/ 13 May 2005

Child soldiers on the front line

Unicef has called on all parties in Sierra Leone to keep promises not to recruit child soldiers

THE head of the United Nations Children’s Fund in Sierra Leone said today that the current crisis in the country could result in the renewed recruitment of child soldiers, a practice that most military leaders have repeatedly disavowed in the last two years.

”We’re very concerned right now about the threat to children,” said Joanna Van Gerpen, the head of Unicef’s office in Sierra Leone. ”The very high level of instability could lead us back into the vicious cycle where children are used as tools of war. This war is the business of adults – children shouldn’t be forced to pay the price,” she said.

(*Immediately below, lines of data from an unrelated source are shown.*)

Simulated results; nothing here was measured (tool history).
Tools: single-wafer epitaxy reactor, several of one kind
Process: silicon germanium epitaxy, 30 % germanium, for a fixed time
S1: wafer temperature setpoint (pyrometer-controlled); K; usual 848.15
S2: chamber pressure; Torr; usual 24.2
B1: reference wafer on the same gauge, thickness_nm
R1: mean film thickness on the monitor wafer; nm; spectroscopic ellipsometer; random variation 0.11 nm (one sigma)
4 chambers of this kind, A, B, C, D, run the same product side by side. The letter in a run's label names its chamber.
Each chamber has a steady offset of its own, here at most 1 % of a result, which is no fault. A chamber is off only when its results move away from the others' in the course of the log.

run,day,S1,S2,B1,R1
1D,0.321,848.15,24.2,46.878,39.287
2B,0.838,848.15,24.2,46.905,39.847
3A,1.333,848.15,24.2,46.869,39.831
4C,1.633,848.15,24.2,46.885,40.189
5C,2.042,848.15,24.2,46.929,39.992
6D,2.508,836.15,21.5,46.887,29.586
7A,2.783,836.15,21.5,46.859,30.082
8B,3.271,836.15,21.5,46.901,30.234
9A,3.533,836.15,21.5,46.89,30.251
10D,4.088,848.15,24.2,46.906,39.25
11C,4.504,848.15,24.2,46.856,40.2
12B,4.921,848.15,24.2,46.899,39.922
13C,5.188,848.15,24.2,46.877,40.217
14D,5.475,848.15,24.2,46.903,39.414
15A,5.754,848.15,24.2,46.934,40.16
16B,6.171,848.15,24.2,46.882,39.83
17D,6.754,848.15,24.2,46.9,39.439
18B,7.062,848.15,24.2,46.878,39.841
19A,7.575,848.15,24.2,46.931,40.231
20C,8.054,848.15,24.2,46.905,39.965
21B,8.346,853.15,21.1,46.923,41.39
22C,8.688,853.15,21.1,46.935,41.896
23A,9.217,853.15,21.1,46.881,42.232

Leaders of the Sierra Leone Army, the paramilitary Civil Defence Force, and the Armed Forces Ruling Council (AFRC) agreed to disavow the practice of recruiting children as soldiers, Van Gerpen said. However, although some members of the rebel Revolutionary United Front (RUF) have expressed support for the ban on child soldiers, Foday Sankoh, the head of the RUF, has not yet gone on record as making this commitment. Van Gerpen nonetheless called on all military organisations in the country to uphold the ban. She said that in Makeni last week, RUF commanders had re-mobilised at least 40 former child soldiers and had attempted to re-enlist more.

Unicef estimates that during Sierra Leone’s nine-year civil war, some 5,000 children – mostly boys – were used as combatants. Thousands of other boys and girls were abducted and forced to become wood gatherers, cooks, sex slaves or porters for the military. Van Gerpen said that nearly 1,700 former child combatants had been ”demobilised” since the signing of the Lome peace accords last July and the commencement of the disarmament, demobilisation and reintegration programme.

Unicef provides almost $2 million each year in financial and technical support to interim care centres where former child combatants are offered counselling, education, recreation, and skills training opportunities while their families are traced. Van Gerpen emphasised that the ultimate goal is to reunite these children with their families and reintegrate them in their communities. Nearly half of those that have been disarmed have been reunited with their own families or placed with foster families. Once the child rejoins their family, Unicef and its partners follow-up with psycho-social support and assistance with education and skills training to facilitate reintegration of the child with their family and community.

But Van Gerpen, who has remained in Freetown throughout the present crisis, expressed concern that ongoing efforts to normalise life for hundreds of thousands of children across Sierra Leone could be unravelling.

”The last thing this country needs is a return to violence,” she said. ”A whole generation of children has already been emotionally traumatised and physically scarred. When we ask them want, they invariably say they want to go to school – an opportunity that has not been available to more than 50% of the children in Sierra Leone due to displacement and lack of security. They’d been told that peace had finally arrived. Now what are we supposed to tell them? Will these children ever be allowed to be children?”

Van Gerpen also noted that the third round of a nation-wide immunisation campaign against polio has been postponed due to the rapid deterioration in security. The campaign had been scheduled for May 21-22. She said that at least three rounds of polio immunisation, and preferably four, are required in order to reach the entire target population of children with the necessary dosage. The first two rounds succeeded in reaching all areas of the country despite tension. The immunisation campaign provided tangible evidence that all sides could work together for a common goal. She said that momentum was now being lost.

”The lives of hundreds of thousands of children have been affected through constant displacement, disruption of their schooling, exposure to traumatic events, loss of family members, abduction and conscription into the fighting forces and continuous violations of their basic human rights. Children in this country have suffered enough,” Van Gerpen said. ”It’s time that their rights came first, for a change.”

Sierra Leone was one of the first countries in the world to sign the Convention on the Rights of the Child.

— The Teacher/Mail & Guardian, May 11, 2000.